Lloyd Miller & The Heliocentrics: Divergent East/West Skill Sets

September 2nd, 2010: As seen on Alarm (PDF)

Dr. Lloyd Miller, a musical legend known for his mastery of more than 100 instruments, is quick to hoist his flag in the rock-is-the-devil’s-music camp. Framing his mid-20th Century retreat into Eastern studies around The Beatles, he says, “I told everyone they were horrible. Their tunes were all backwards and stupid. And they were idiots. And they were evil. And everybody hated me for thinking that. So I stopped talking about it and went away and became a hermit.”

And a hermit he remained, throughout most his career. After many successful years playing with jazz veterans like Don Ellis and Eddie Harris in European locales such as Switzerland, Belgium, Sweden, and Germany, Miller moved back to the USA to pursue an education. This journey culminated in his quest for a doctorate in ethnomusicology from the University of Utah.

Winning a grant to study in Tehran, Miller quickly assimilated, even hosting a popular jazz show on Iranian television, in which he went by the name Kurosh Ali Khan. Around that time, Miller gained long-overdue recognition when BBC radio personality Giles Peterson plugged an old copy of Miller’s 1968 meditation in Middle Eastern and Persian sounds, Oriental Jazz. It was a peek through the keyhole into a lifetime of teachings, production work, and progressive, exciting jazz music.

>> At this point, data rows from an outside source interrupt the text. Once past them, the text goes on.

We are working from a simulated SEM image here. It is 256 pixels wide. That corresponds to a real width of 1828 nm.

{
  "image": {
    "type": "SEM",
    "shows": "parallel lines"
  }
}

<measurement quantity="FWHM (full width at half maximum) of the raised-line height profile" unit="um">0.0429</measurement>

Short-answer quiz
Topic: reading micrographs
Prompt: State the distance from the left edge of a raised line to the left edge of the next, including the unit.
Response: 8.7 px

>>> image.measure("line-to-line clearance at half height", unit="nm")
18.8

Making up the other half of Miller’s latest collaboration is The Heliocentrics. Following the UK group’s 2009 album with Ethio-jazz legend Mulatu Astatke, it linked up with Miller through its label, Jazzman Records. At first glance, the pairing seems to make sense: The Heliocentrics’ jazz-funk fusion and past collaborative experience with Miller’s free-flowing, virtuosic, Eastern-influenced style. And though the material is solid, the two sides never seem to click.

That’s not to say that The Heliocentrics are bad musicians, or that the record is a total flop. “They learned fast,” Miller says, “but they forgot slowly. In other words, they could pick up stuff and do it. But they couldn’t get rid of years and years of playing funk, punk, hip hop, slop, rock — whatever it was — and come into a new room and close the door. And I don’t know if they ever will.”

Miller expresses disappointment in the collaboration for the self-titled album (released in August on Strut), suggesting that it never moved beyond simple gimmickry. Working with the “cockney garage-band rockers,” however, spawned a number of humorous anecdotes, such as the moment during recording when bassist Jake Ferguson fumbled with a walking bass line for the first time in his life. Miller narrates Ferguson in slacker parody, “‘Oh, man. You scared me with that, man.’” He then asks rhetorically, “That’s the first time? Walking bass is what jazz is all about. That’s all there is.”

Despite Miller’s feeling that he was something of a “cymbal-clapping monkey,” there are plenty of symbiotic, propulsive moments between rock and jazz, as with the opening track “Electricone.” Ferguson helps spearhead the tune with a strong, percussive kick start, leading into the buzz of a clarinet and a minimal wash of woodwinds and piano. Cymbal patterns flutter, as fluently as anything from Miles Davis’ Kind of Blue.

“Salendro” is perhaps the best example of seamless East and West fusion, with its Indonesian pentatonic scaling and agile vibraphone tiptoeing punctuated with a handful of drum kicks. In another well-executed convergence, “Sunda Sunset,” a woodsy sweep is plucked across the strings of the shawm (a Chinese harp), kissed with Miller’s signature clarinet fills like a Himalayan sojourn.

Though Miller’s exasperation and ultimate dissatisfaction threatens to cast a negative pall over the music, the talent of the contributing musicians wins out. Despite what either side thinks, and even though the record doesn’t quite hit all the right notes, Lloyd Miller & The Heliocentrics is a fruitful exercise in eccentric pairing.